# Processing the IR dataset

In [1]:
from spectrochempy.api import *
options.log_level=ERROR


        SpectroChemPy's API
        Version   : 0.1a3.dev
        Copyright : 2014-2017 - LCS (Laboratory for Catalysis and Spectrochempy)
            


We read the .scp saved previously

In [2]:
samples = {'P350':{'label':'$\mathrm{M_P}\,(623\,K)$'},
           'A350':{'label':'$\mathrm{M_A}\,(623\,K)$'}, 
           'B350':{'label':'$\mathrm{M_B}\,(623\,K)$'}}

for key, sample in samples.items():
    # our data are in our test `scpdata` directory. 
    basename = os.path.join(scpdata,'agirdata/{}/FTIR/FTIR'.format(key))
    filename = basename + '.scp'
    sample['IR'] = NDDataset.read( filename)

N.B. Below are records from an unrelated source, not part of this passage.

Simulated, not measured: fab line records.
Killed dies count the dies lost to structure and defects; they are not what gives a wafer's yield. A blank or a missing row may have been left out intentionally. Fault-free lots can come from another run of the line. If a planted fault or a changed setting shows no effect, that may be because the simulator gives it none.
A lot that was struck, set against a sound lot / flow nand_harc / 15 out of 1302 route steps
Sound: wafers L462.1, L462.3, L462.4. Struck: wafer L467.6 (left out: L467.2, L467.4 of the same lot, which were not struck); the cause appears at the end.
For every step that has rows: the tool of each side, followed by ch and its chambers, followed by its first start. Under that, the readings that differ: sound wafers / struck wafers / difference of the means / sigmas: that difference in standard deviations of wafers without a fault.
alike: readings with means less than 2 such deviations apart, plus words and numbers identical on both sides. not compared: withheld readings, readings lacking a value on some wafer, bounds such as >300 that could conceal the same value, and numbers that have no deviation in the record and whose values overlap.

We will resize the data in the interesting region of wavenumbers

In [3]:
sources = [sample['IR'] for sample in samples.values()]
labels = ["sample "+sample['label'] for sample in samples.values()]

_ = multiplot_stack(sources=sources, labels=labels, nrow=1, ncol=3, figsize=(9,4), sharex=False,
                sharey=True, style='sans')

<IPython.core.display.Javascript object>

## Masking bad data

Clearly some of the spectra above displayed have problem with noise, or some experiment artifacts. Let's mask them. 

First, we will make a copy of the data, to be sure not to modified them before finishing alll the processing.

Then, we will select the region of interest.

#####  Some notes about Slicing

Slicing can be done by index, coordinates or labels (when they are present).

* `P350[:, 10]` for colomn slicing (here we get the 10th column (with index starting at 0!))
* or `P350[10]` for row slicing

As said above, we can also slice using the real coordinates. For example,

* `P350[:, 3000.0:3100.0]` will select all columns from wavenumbers 3000 to 3100. 

**IMPORTANT** : when doing such slicing, the wavenumbers must be expressed as floating numbers (with the decimal separator present) or it will fail!.

Here we want to leave only a selection of wavenumbers (between 4000. and 1290. cm$^{-1}$). Let's try to mask them. It is just necessary to affect the value **`masked`** to the data we want to mask:



In [4]:
for key, sample in samples.items():
    sample['IR'][:,400.:1290.] = masked 
    

Here we have masked the undesired data using coordinates slicing. However, note that when using coordinates, both limits needs to be set, as SpectroChemPy cannot infer wich direction will be masked)

Let's display the results

In [5]:
sources = [sample['IR'] for sample in samples.values()]
labels = ["sample "+sample['label'] for sample in samples.values()]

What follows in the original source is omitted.